The Court also contends that the First Amendment is not implicated, at least in part because the protective-order statute is directed at a narrow class of people against whom a protective order has been shown to be needed. The need for a protective order might be sufficient justification for banning a defendant entirely from communicating with the protected individual. But if the protective-order court chooses to allow some communication, then the First Amendment dictates some degree of clarity and reasonableness in the limitations imposed.18 Allowing appellate courts to use their own subjective views to decide when communications are sufficiently numerous that they cross the line from being merely “repeated” to being “frequent” does not comport with the requisite degree of clarity.
However, using “substantial emotional distress” as the measure for determining “harassing manner” resolves the uncertainty regarding what is “continual, persistent, and frequent.” The requisite frequency is shown when the repetitious communications are such that the defendant intends or knows that they would inflict substantial emotional distress.

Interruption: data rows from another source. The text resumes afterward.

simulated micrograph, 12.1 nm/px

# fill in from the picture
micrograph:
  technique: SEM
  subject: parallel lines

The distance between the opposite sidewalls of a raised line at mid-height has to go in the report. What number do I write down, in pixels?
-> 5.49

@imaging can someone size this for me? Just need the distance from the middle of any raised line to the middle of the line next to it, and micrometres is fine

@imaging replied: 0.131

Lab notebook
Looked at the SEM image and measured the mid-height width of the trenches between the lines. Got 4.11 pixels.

Moreover, the Court's definition of “harass” actually narrows the statute unduly by reading a repetition element into the statute that the language does not require. As explained above, not all definitions of “harass” require repetition. If the legislature had intended to require repeated communications, it could have easily specified that, as it did in the telephone harassment statute.19 A repetition requirement would also seem inconsistent with the pairing of “harassing” with “threatening” in the protective-order statute, because repetition is clearly not required for a communication to be “threatening.”20 Although repetition may generally be necessary to show the harassing nature of communication, under any reasonable understanding of “harassing manner,” a single unwanted communication, if severe enough, could qualify (e.g., calling the complainant at 3:00 a.m. to tell her, untruthfully, that her house was burning down). And if repetition is not required, then “substantial emotional distress” again becomes a necessary marker for “harassing manner.”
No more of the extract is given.